Wiping with the stars
Every so often, particle physics communicators from labs around the world gather to swap strategies for getting people interested in science. At the group's April meeting in Japan, the big hit was toilet paper.
Since 2004, more than 40,000 rolls of toilet paper with flushable facts about the life cycles of stars have found their way into Japanese society. References to Astronomical Toilet Paper litter blogs, and Web photos show the toilet paper visiting historical sites, much like the gnome in Travelocity commercials.
“People nowadays are too busy to think about the universe,” says Naohiro Takanashi, a research fellow at the National Astronomical Observatory of Japan. “We hope busy people use their time in the closed rest room to think about it.”
Tsuyuki Shikou, a company known for manufacturing toilet paper adorned with animals, flowers and vegetables, printed this version for the TENPLA Project, which is dedicated to popularizing astronomy. It follows in a whimsical Japanese tradition of inscribing toilet paper with comic strips, crossword puzzles, novels, and pop culture icons.
“We hope people learn that stars have a life. They are born from a molecular cloud, they become adult and finally they die; it's similar to our lives,” Takanashi says. “We want people to see the similarity and feel connected to the stars and have an interest in astronomy.”

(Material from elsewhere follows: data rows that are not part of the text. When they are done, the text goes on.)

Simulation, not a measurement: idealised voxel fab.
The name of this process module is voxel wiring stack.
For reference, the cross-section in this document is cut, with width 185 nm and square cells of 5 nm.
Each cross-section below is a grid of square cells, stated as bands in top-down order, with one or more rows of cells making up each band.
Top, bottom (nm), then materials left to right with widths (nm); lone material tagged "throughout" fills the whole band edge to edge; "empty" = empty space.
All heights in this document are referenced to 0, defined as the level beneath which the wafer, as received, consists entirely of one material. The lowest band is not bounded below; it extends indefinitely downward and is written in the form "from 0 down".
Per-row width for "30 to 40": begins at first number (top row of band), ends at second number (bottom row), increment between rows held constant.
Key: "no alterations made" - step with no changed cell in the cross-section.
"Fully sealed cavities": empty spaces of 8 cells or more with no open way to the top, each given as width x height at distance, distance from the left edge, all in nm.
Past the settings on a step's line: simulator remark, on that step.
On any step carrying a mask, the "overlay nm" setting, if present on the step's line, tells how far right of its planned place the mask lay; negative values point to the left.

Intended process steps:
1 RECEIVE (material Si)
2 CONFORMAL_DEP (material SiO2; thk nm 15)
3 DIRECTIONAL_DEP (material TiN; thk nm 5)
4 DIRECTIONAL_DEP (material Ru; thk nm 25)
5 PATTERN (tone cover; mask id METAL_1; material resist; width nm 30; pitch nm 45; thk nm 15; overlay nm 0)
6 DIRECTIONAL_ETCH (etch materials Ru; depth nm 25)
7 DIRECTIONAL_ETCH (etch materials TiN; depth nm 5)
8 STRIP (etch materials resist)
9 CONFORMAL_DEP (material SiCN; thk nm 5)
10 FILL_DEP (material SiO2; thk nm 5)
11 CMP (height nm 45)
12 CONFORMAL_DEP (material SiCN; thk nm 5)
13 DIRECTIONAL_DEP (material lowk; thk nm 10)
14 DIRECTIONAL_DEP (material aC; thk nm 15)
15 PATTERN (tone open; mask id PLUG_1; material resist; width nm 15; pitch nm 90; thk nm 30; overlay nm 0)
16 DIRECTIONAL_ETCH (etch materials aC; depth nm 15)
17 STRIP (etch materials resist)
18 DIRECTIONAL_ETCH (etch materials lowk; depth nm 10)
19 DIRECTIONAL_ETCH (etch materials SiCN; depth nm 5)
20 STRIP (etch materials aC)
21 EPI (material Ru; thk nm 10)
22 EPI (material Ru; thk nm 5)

You can even do a bit of astronomy with the cardboard tube at the center of the roll: Take it outside, look at the sky through the cardboard tube, count the stars in the circle and use a formula to calculate the brightness of the night sky.
That is, if you can bring yourself to use all the paper.
Fusae Miyazoe, spokeswoman for the Institute for the Physics and Mathematics of the Universe at the University of Tokyo, says many of her colleagues tell her it's a waste to read the roll only once, “so they just leave it on the shelf in the bathroom.”
If the idea catches on, maybe we'll see toilet paper showing, step by step, how particles zip through a detector. Hmm. What will particle physicists do with the cardboard tube?